“When the white man landed on the moon, my father cried,” a young Oklahoma Indian told psychologist Robert Coles in the 1970s. “He was sure Indians were crying up there, and trying to hide, and hoping that soon they’d go back to their earth, the white men.” The boy also spoke to his aunt. “The moon is yours to look at and talk to,” she told him, “so don’t worry.”
“The difference between us is very marked,” wrote Frederick Douglass to Harriet Tubman in 1868. “Most that I have done and suffered in the service of our cause has been in public, and I have received much encouragement at every step of the way. You, on the other hand, have labored in a private way. I have wrought in the day—you in the night.”
Poet Edward Fairfax kept a 1621 account of his daughter Helen’s terrible nightmares, describing an incident in which she complained about a demonic white cat that “has been long upon me and drawn my breath.” The cat, she said, “has left in my mouth and throat so filthy a smell that it does poison me.”
In September 1776, fearing illness from night air, John Adams asked Benjamin Franklin to close the window of their room in a New Jersey inn. “I believe you are not acquainted with my Theory of Colds,” Franklin responded, launching into “a harangue upon air and cold and respiration and perspiration” in favor of leaving windows open. “I was so much amused,” Adams wrote in his journal, “that I soon fell asleep and left him and his philosophy together.”

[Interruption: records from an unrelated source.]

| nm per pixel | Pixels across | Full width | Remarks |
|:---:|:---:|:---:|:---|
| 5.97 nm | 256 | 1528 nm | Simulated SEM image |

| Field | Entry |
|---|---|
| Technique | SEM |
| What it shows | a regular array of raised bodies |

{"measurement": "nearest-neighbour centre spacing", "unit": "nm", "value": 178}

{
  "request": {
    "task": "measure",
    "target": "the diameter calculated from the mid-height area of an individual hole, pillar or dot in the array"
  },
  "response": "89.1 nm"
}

Into the early modern period, the word bug referred to a phantom in the dark; a 1535 translation of the Bible made for Henry VIII came to be known as the Bug Bible for its rendering of Psalm 91:5 as “Thou shalt not nede to be afrayed of eny bugges by night.” The word was changed to terrors in later editions, but the original sense still colors the common bedtime warning against letting bedbugs bite.
In Japanese tradition, ghosts and spirits are more likely to appear at dusk or dawn than in the middle of the night. “In order for people to see them and be frightened by them,” wrote folklorist Kunio Yanagita, “emerging in the pitch-dark after even the plants have fallen asleep is, to say the least, just not good business practice.”
A study of sixty-two mammalian species found that animals around the world have shifted into more nocturnal lives. “Humans are now this ubiquitous, terrifying force on the planet,” said lead author Kaitlyn Gaynor, “and we are driving all the other mammals back into the night-time.” The Southeast Asian sun bear, formerly diurnal, now spends as much as 70 percent more time awake at night to avoid humans.
A longtime practice of European peasants was to bring cows and sheep inside for the night. If one could ignore “the nastiness of their excrements,” a late seventeenth-century visitor to Ireland opined, “the sweetness of their breath” and “the pleasing noise they made in ruminating or chewing the cud” might lull a person to sleep. A visitor to the Hebrides noted, however, that while urine was regularly collected and discarded, the dung was removed only once a year.
When a boat of carousing European sailors on the Bosporus awoke the sleeping Sultan Selim III one night in 1790, the Ottoman leader issued an emergency order to his administration against night revelers: “Warn all ambassadors and Europeans never to perform this shameless act again. I will mercilessly kill whoever does it.”
The practice of yobai, “night crawling,” was common in rural communities in medieval Japan, and continued into the twentieth century. A young man would visit a young woman’s house after dark, disguising his features with a cloth to avoid embarrassment should his advances be rejected. These premarital liaisons could become formal if a child were conceived.
Emily and Charlotte Brontë, insomniacs both, would walk together in circles around the dining room table until they were tired enough to sleep. When Emily died and Charlotte suffered alone, her insomnia worsened; she added to her route, often wandering down neighborhood streets and into the cemetery until daybreak.